What are the stages of grief after sudden death? Experiencing the sudden and tragic loss of a loved one can engulf a person in intense grief. But how can you prepare for the stages of grief after a sudden death when there’s no warning? The 5 stages of grief are a range of emotions and experiences that individuals typically go through after losing a loved one. It’s important to remember that these stages can vary greatly from person to person, even within the same family. Your grief may follow a different timeline, the steps may occur in a different order, or you may find yourself revisiting certain steps multiple times. There is no right or wrong way to grieve, and it’s completely normal for your journey to be unique.
Stages of Grief After Sudden Death
The first step in the grieving process is identifying what type of loss you have suffered.
It’s important to identify what type of loss you have experienced to understand the grieving process. Give yourself space to understand what has just happened to you. You need to process what this person’s absence in your life means, and how different your life now looks with them suddenly no longer in it.
How long does shock last after death? This is different for everyone, and it’s all part of this process. It can also look different for everyone as well. Some may hear the news and cry. Some may be completely silent. Some may even laugh. This is shock, your brain trying to process the tragic news you just heard. Once the shock wears off, most people move on to step two…
The second step is accepting that you have suffered a loss.
Denial is one of the most common responses to sudden death. It can be hard to accept the death of someone close to you. You may find it hard to believe that your loved one is gone or you may feel like it couldn’t have been your loved one who died because they were so young or healthy… or you just talked to them.
Denial after a tragic loss is a normal and natural response. You may also deny that the loss has anything to do with you because it is too painful to think about how it will affect your life in the future. Your brain doesn’t want to accept the reality that this person is gone because it’s just too painful. It’s also why denial is so common in grief: it temporarily protects you from that pain.
When you can accept what has happened, you have to go through the painful process of letting go of what you THOUGHT your life was going to look like. This person was a part of your present and you thought, your future. Once you can mentally accept that they are gone, you begin to mourn all of the good times that you long to experience again, as well as all of the future that was taken from you in an instant.
The third step involves finding meaning in your life again and rebuilding yourself, your relationships, and your life without the person who has passed away.
Grief is a complex and overpowering emotion, but this step is about rediscovering meaning in your life. It’s about regaining control from grief and making the most of each day despite it. Unfortunately, there is no specific timeline for this process. When you find yourself stuck in step 2, wondering when you’ll be able to move forward, no one can provide a definitive answer. It varies for each individual. Some people may feel inspired to live a full life sooner to honor the person they lost. This is a natural response and a form of grief.

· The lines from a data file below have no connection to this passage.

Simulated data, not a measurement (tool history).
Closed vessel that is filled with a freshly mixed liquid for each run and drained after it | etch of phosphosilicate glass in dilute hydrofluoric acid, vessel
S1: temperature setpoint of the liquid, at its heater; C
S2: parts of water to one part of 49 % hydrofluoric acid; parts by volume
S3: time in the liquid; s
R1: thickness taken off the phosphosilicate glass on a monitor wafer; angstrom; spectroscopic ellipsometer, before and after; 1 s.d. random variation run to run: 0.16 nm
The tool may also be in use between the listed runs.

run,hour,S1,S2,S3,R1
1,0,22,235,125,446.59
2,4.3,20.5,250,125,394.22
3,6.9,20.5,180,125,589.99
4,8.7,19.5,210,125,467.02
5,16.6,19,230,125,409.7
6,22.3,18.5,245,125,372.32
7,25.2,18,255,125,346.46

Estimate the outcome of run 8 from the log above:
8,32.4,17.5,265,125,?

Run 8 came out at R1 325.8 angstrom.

However, others may need more time to process the loss and may feel that experiencing joy or happiness too soon would be betraying their loved ones. Neither of these scenarios is wrong. But when you reach the third step, that’s when the healing process begins. It’s when you start finding joy in the little things and when memories of your loved one bring you a small bit of happiness instead of overwhelming pain. You start discovering your own identity separate from that person, all while honoring their life through the way you live yours.
Navigating the Stages of Grief After Sudden Death
There is no way to prepare for a sudden loss, which is why it can take such a long time to go through the grief process. So many words left unsaid, milestones left uncelebrated.
It’s okay to give yourself time and space to feel what you need to feel. Allow yourself grace in these stages of grief after a sudden death.
And most importantly, keep in mind that when you need help or support, please reach out. Find a friend, relative, clergy, support group, counselor, or, in an emergency a helpline. There is always someone to reach out to, even if you feel like a burden. Most people will not see you as a burden, but rather it gives them a chance to offer you help, which they likely want to do!
You’ll need space, but you also need reminders that there is life after experiencing grief after sudden death. Surrounding yourself with people instead of only fixating on the loss is a great way to see that there is still a purpose and a plan for you in this world. Take a walk. Listen to nature. Even just look out your window on a beautiful day. Soak in the little reminders of life around you as you accept your loss and remember the love of the person you miss so much.